Shares of First Holdco Plc worth N45.0 billion issued through a private placement have been listed on the Nigerian Exchange (NGX) Limited.

A circular issued by the Head of Issuer Regulation Department of the NGX Regulation Limited, Mr Godstime Iwenekhai, disclosed that the equities were admitted for trading at the stock market on Monday.

According to the notice, the additional shares brought for listing to rank pari passu with existing shares of the organisation were 1,021,334,544 units.

These stocks were sold to one of the company’s major shareholders at a unit price of N44.06, amounting to N45.0 billion.

The total issued and fully paid-up shares of First Holdco, as a result of this listing, are now 45,475,027,677 ordinary shares of 50 Kobo each.

“Trading licence holders are hereby notified that an additional 1,021,334,544 ordinary shares of 50 Kobo each of First Holdco Plc were on Monday, June 22, 2026, listed on the daily official list of Nigerian Exchange Limited.

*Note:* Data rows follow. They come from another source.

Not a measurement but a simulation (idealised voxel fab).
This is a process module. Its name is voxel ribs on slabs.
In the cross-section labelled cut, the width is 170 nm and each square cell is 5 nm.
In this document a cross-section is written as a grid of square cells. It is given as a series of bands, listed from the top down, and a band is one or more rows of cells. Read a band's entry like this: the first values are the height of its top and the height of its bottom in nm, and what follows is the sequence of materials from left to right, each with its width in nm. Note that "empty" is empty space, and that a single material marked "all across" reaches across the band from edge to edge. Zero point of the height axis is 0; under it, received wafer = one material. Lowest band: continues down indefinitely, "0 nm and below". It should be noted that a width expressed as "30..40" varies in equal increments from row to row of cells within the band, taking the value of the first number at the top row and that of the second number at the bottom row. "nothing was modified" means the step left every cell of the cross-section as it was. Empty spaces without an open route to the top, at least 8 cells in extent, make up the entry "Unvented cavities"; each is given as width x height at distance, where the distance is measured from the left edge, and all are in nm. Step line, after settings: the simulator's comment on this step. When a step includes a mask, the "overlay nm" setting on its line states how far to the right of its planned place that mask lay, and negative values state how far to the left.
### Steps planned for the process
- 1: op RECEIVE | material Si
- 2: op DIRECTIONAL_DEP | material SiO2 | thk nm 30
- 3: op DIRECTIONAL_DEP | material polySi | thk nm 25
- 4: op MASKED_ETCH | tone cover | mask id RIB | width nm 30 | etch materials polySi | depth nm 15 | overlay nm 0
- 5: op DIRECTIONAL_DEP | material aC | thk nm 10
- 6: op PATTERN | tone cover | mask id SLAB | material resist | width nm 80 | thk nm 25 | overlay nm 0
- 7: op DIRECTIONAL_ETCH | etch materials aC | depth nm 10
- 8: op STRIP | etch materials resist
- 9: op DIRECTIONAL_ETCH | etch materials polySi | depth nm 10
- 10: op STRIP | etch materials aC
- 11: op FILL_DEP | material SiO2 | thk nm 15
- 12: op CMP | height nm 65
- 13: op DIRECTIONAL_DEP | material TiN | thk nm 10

“The additional shares listed on NGX arose from the company’s private placement of 1,021,334,544 ordinary shares of 50 Kobo each at N44.06 per share.

“With the listing of the additional shares, the total issued and fully paid-up shares of First Holdco Plc have now increased to 45,475,027,677 ordinary shares of 50 Kobo each from 44,453,693,133 ordinary shares of 50 Kobo each,” the disclosure stated.